Ingredients
- 1.3kg lean beef topside joint
- 2 teaspoons dried mixed herbs
- 2 teaspoons fennel seeds, crushed
- 2 teaspoons olive oil
For the Pasta, Asparagus and Cherry Tomato Salad:
- 375g cooked pasta shapes
- 1 bunch (approx.350g) whole asparagus, halved, lightly cooked and cooled
- 100g cherry tomatoes, thinly sliced
For the Dressing:
- 2 tablespoons freshly chopped chives
- 2 tablespoons white wine or cider vinegar
- 2 teaspoons caster sugar
- 1 tablespoon olive oil
Method
- Preheat the oven to 180-190°C, 160-170°C Fan, Gas Mark 4-5.
- In a small bowl mix together the dried herbs, fennel seeds, olive oil and seasoning.
- Place the joint on a chopping board, score the skin and rub the herb mixture all over.
- Place the joint on a rack in a non-stick roasting tin and open roast for the preferred calculated cooking time, basting occasionally with any meat juices. Cover the joint with foil if browning too quickly.

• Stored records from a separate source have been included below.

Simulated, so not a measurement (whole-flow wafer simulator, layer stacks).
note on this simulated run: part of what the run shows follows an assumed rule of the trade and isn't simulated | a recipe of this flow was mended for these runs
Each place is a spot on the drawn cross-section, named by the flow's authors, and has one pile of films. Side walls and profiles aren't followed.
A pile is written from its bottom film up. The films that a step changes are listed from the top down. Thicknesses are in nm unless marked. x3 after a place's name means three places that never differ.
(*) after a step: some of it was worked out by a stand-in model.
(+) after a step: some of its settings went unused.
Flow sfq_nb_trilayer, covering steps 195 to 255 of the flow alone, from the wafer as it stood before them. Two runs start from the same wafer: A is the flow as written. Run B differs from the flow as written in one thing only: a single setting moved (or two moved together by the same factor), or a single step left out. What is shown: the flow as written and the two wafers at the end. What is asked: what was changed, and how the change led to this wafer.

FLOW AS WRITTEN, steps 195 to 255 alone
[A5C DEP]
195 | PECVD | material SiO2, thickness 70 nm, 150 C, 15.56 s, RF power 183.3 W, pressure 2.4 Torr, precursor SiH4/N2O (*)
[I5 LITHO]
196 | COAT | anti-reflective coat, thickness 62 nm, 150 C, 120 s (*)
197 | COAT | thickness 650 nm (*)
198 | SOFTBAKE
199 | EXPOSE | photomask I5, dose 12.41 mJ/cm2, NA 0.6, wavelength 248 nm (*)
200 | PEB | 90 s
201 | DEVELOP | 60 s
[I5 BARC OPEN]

- Remove the joint from the roasting tin, transfer to a warm plate, cover and leave to rest for 5-10 minutes before carving.
- Meanwhile, place the pasta, asparagus and cherry tomatoes into a large bowl. Put the dressing ingredients into a screw-topped jar, season and shake until combined. Pour over the salad and serve with the beef.
Tips:
Don't for get to use up any leftover roast beef in sandwiches, wraps, pasta dishes and soups.